Tuesday 19 July 2022

What the world needs now is blogs blogs blogs

The eight-year hiatus is over. Daddy's home. 

Felt a bit dispassionate from working in music full time for so long but I've got that tingling to share some tunes again. This is probably a really dumb place for it, if anyone has a bright idea for where to post music these days (aside from an online radio show, cbf) feel free to weigh in. 

Got a cool decade's worth of stuff I've been sitting on, so let's start rummaging through the archives hey?

Renzo Fraiese - 12 Engle Street (Red Greg's Full Length Kamagra Edit)

Okie doke, no mucking about, this one's a big treat. I think I first heard this played by Red Greg at a You're A Melody party in Sydney back in 2017 and it was the perfect example of that kind of high-octane soul that Floaty P and co. can be really devastating with. Nothing too tricky about this edit, it mostly just extends a track that really needs extending because it's so fucking good. 

Candle Family - Love Theme From Two Hearts

Dunno who the fuck Candle Family is but woah mama this is a burner. A bit like Tom Noble's fine effort via House of Spirits, this track is a magical, authentic conception of disco in the 2010s that feels new rather than 'nu'. Chunky, muscular bass, horn and piano stabs, sensual deep vocals saying some vaguely sexual shit - it's everything you want in a slow and funky floor-heater. 


Kimiko Kasai - We Can Fall In Love
Kimiko Kasai - Love Celebration

Kimiko Kasai fuckin rules. I discovered from a YouTube comment that she's actually Maya Rudolph's stepmum, AND that Maya Rudolph's mum is Minnie Ripperton. Hectic. Anyway, these are two of my favourites from her catalogue. We Can Fall in Love is light and breezy disco with some sick jazz guitar certified by Mark Grusane (I think) and Love Celebration is a slow and slunky bass-led groove that was given a nice Cali adaptation by Vex Ruffin on Mabuhay Boy

Made In U.S.A. - Melodies

This one's a bit of a wolf in sheep's clothing. It begins with some obnoxious lyrics like "tra la la" and "twiddly-dee" — the kind of frolicking, sickly-sweet cutesyness that tarnishes the lamer side of disco — but don't be misled, it bares its teeth if you stick with it. In Flagranti fans might recognise the dark and dramatic second half as the source for the hats and vocals for Low Dose Virility.

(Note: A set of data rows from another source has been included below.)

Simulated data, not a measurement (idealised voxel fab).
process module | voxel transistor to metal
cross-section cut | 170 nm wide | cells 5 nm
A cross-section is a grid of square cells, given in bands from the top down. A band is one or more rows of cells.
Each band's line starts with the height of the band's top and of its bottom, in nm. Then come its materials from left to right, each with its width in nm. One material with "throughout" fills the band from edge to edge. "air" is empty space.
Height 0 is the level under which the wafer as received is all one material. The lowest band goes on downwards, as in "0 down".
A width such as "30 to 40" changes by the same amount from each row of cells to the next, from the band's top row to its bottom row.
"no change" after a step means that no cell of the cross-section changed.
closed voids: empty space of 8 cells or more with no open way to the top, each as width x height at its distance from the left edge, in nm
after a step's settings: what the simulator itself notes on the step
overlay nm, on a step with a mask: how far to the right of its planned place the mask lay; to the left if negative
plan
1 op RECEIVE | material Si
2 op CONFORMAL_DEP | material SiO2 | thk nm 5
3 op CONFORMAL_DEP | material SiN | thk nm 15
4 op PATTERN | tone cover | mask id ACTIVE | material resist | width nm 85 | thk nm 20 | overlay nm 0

Håkan Lidbo - Delhi's Delight

I know the kids like their 'electronic beats' so here's another modern one (ie. released this century) to appease the youth. Haven't got a clue where I came across this one, but it's sludgy and punchy and percussive and has this kind of groovy urgency about it. Something about the tense energy makes me quite like it. Sorry if this is tech housey or something, I dunno what's what anymore. 

OK thanks. Talk to me, tell me if this is a dumb idea, tell me if you have a smarter idea, tell me if I've lost my edge. Seems fun though.